Critics, however, point out that the result was more than four days of blackouts and sky-high prices that will eventually hit consumers, one way or another.
In an open meeting Wednesday, ERCOT’s president and chief executive, Bill Magness, defended the organization’s decision to institute forced power outages across the state for four days last week. Without those actions, he said, the electric grid would have collapsed, with far more catastrophic consequences including weeks of blackouts.
The shutdowns happened for a variety of causes, all linked to the cold weather. Pumps and compressors froze. Moisture in gas pipelines froze. Instruments needed to run the plants froze. Wind turbine blades became iced over. Diesel generators wouldn’t start.
As the extent of the problems became apparent the night of Feb. 14, just as demand for electricity to heat homes was spiking, ERCOT began ordering blackouts around the state to balance the demand for power with the available load. Otherwise there would have been a total failure.
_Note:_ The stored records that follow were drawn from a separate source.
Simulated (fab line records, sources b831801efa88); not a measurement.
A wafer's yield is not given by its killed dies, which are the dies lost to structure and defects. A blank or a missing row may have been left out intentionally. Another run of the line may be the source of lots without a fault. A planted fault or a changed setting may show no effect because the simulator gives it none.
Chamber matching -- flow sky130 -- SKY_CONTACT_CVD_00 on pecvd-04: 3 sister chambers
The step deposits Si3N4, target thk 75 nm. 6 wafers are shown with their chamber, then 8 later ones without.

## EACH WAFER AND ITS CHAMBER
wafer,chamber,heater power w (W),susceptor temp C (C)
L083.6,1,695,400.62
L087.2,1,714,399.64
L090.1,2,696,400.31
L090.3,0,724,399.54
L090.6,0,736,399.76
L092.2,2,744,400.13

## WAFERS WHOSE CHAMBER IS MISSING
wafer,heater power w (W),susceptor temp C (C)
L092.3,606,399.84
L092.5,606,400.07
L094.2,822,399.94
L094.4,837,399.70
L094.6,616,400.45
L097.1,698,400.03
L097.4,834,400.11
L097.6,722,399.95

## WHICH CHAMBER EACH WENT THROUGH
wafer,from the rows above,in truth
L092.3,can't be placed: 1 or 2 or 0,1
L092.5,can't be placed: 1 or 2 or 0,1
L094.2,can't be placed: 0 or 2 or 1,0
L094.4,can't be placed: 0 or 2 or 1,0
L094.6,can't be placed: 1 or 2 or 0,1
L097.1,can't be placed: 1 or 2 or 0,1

Magness emphasized how much more extreme last week’s freeze was compared with a 2011 cold snap that led to previous calls for reform. A decade ago, close to 200 generators were forced offline by the freeze; last week, that number was more than 350.
The cold spell that extended across so much of the state for such a long time was “like nothing we certainly have ever seen before at ERCOT,” Magness said.
ERCOT’s leaders acknowledged they need to improve communication — a problem also identified after the 2011 power outages. Even some utilities have complained that the organization did not warn them about how bad the storm could get, though ERCOT’s staff was aware of the magnitude of the impending crisis.
“Residents were understandably scared, angry and wanting information and accountability,” said Sally Talberg, one of the ERCOT board members who have resigned. “ERCOT may not own the power plants, wind farms, gas compressors … but it manages the flow of power in the state.”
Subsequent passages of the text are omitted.